It began when I was in the sixth grade.
By then I'd read every book in my local library on the Greek and Norse myths. I was home sick from school one day, and my parents brought me a copy of "The Mighty Thor," published by Marvel Comics. The art was weird and wonderful, and I remember staring at it, trying to comprehend whether I loved it or hated it. The story was full of all those enormous, bigger-than-life beasts I remembered from my copy of Edith Hamilton's mythology. I had always loved comics, but that copy of Thor, with its gods and monsters and lightning and drama, changed what comics could be for me.
The stories that make up the body of Greek myths are what remain of an ancient culture's deeply held beliefs. The stories of Zeus and his family are more than just entertaining yarns about giants who slice open the sky and monsters so fearsome their gaze can turn one to stone. They were, and are, an explanation of the world that that ancient culture's people saw around them: a lightning storm could only be the King of Gods hurling his thunderbolt; a volcano could only be the escaped vapors of an entombed Titan.
The Greek myths are very, very old, older than the written word. As such there is no "bible," no one set version of how events had occurred. In the ancient days, local peoples had their own stories of how things came to be. A lot of times these stories were not in agreement with each other; the Cretans claimed their land as the birthplace of Zeus, but so did the Arcadians, and the Lydians, and the Dodonans as well. Who wouldn't want to lay claim to the King of Gods? With no one source, or one bible to record them, these stories were passed down through countless ages by bards, men who told the memorized stories of the Olympians. Some of them eventually wrote down their stories, or had them transcribed, and this is how we know the names of Homer, of Hesiod, of Apollodoros.
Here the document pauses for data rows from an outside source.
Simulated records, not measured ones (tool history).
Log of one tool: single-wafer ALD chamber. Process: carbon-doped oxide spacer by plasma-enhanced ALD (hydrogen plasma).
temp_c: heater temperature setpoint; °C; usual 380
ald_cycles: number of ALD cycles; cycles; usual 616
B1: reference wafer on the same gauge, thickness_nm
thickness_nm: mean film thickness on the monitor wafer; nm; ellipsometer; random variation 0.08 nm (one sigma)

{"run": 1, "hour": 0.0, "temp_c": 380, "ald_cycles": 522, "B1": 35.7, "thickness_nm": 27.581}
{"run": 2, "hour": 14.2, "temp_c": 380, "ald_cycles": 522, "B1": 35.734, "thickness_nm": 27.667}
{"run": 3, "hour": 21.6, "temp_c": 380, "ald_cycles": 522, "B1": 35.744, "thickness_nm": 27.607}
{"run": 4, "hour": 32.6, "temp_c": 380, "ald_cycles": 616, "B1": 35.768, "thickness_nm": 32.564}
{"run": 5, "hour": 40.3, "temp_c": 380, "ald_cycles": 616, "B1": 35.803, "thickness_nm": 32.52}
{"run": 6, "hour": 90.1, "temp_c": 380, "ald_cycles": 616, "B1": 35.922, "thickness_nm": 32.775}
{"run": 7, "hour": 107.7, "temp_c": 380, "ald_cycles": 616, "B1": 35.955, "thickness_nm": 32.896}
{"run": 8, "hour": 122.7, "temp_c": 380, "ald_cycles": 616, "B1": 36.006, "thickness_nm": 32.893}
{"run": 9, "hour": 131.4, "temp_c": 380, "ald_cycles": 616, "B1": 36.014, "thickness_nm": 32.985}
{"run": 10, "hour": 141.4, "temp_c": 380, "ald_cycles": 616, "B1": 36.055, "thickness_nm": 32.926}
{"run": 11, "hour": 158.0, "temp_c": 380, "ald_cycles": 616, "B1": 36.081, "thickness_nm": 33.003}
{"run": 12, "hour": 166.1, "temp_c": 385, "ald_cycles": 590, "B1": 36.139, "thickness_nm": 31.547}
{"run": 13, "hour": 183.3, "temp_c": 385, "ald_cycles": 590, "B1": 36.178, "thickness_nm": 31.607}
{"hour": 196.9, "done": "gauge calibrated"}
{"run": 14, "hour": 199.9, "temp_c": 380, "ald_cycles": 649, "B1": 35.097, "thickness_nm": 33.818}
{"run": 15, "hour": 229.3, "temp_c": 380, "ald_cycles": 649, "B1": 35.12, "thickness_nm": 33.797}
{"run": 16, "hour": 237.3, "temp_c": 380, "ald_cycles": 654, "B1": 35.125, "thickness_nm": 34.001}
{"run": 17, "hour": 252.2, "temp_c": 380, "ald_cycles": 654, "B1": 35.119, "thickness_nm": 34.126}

Each of these tellers, as did each of the tellers before them, added a little something of their own to the telling. In my retellings of these stories, as the original superhero stories, I went as far back to the original sources as I could. There are many great retellings of the Greek myths available (I even recommend some elsewhere on this site) but I avoided the versions of other modern storytellers. As I added my own twists here and there, I made connections that were not so apparent before and condensed a couple of characters into one, all in the interest of creating a whole tapestry of Greek mythology. I hope you enjoy reading these stories as much as I've enjoyed creating them.